The Hidden Cost of Intelligence

For as long as the agency business has existed, labor has been its largest cost. Historically, somewhere between 60% and 70% of an agency's operating expenses were people. Strategists, planners, buyers, analysts, account managers: the human infrastructure required to think through, execute, and report on a media campaign.

Here is what is interesting about that number: it was never included in the cost of media.

When a client looked at their CPM, they saw the cost of reaching a thousand people. They did not see the cost of the analyst who built the plan, the buyer who negotiated the rate, or the team that reconciled the invoice. That labor cost lived on a separate line — the agency fee — disconnected from the media metric itself. The CPM was always an incomplete picture of what it actually cost to do the work.

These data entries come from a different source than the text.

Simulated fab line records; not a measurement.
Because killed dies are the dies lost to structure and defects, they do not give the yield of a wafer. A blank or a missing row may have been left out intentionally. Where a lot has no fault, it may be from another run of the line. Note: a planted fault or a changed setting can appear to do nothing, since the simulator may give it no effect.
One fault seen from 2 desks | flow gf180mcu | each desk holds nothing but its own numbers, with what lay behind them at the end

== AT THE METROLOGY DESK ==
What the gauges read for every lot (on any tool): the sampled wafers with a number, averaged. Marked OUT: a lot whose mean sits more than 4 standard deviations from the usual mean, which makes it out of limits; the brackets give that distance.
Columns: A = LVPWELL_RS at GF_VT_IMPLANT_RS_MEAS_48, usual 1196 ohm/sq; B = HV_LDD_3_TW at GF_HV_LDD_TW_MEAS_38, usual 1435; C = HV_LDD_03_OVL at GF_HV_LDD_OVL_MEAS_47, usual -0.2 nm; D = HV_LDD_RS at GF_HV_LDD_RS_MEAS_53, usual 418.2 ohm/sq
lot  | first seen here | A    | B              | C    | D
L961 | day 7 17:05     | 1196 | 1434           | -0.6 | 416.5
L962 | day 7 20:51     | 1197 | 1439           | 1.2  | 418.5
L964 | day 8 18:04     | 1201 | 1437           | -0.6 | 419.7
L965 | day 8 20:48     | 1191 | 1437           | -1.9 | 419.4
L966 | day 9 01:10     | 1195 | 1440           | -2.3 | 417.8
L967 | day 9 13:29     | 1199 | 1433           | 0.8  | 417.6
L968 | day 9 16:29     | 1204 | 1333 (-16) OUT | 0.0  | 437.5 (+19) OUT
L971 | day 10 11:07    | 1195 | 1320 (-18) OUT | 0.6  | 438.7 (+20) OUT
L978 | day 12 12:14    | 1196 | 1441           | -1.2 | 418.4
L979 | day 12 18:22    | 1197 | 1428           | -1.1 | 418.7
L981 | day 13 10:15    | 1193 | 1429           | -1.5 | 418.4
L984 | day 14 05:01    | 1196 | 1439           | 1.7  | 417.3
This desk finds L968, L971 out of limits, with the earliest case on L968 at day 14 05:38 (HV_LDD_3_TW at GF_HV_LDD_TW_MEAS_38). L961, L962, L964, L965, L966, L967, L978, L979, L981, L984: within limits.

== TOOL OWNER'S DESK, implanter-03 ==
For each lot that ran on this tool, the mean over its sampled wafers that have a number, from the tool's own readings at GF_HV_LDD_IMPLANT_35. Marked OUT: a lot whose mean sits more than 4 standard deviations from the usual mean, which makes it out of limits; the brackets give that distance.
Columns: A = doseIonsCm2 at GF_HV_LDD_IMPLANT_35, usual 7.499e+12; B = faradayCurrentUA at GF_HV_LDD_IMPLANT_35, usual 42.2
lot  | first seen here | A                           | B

AI is about to make that gap impossible to ignore.

Why Tokens Change the Equation

As agentic AI begins to replace or augment the human labor that has always underpinned campaign execution, the cost of that intelligence shifts from salaries to compute. The analyst is replaced partially or fully by an agent. The buyer's optimization work is replaced by an algorithm running in real time. The reporting team's output is replaced by a conversational dashboard.

All of that agent activity costs tokens. And tokens, unlike salaries, are directly attributable to campaign activity. They are variable, measurable, and tied to specific outputs. For the first time, the cost of intelligence can be calculated and folded into the true cost of media.

This is why I am proposing a new metric worth considering: Performance per Token. Outcomes divided by the sum of media cost plus compute cost. It is a simple addition to how we already think about efficiency, but the implications are significant.

The CPM is not going away. It remains the right way to measure the cost of reaching people. But by adding compute cost to the denominator, we finally get a fuller picture of what it actually costs to run a campaign, not just place it. We are measuring the cost of the intelligence alongside the cost of the inventory.

Three Things This Changes

First, model selection becomes a media decision. Using a premium AI model for a task a smaller model handles equally well is the compute equivalent of buying primetime for a message that works fine in late night.

Second, clean data becomes a margin driver. Messy data forces agents to work harder and burn more tokens to reach the same output. Data quality is now a cost line, not just a targeting advantage.

Third, agent design becomes a P&L responsibility. A bloated agent burning unnecessary tokens to reach the same outcome is leaving margin on the table. How you build your agents is how you protect your margins.

The CPM was the right metric for a world where humans did the work and media was the cost. In a world where agents do the work, the token belongs in the equation too.

The agencies that recognize this first will have a structural advantage over those still measuring with yesterday's ruler.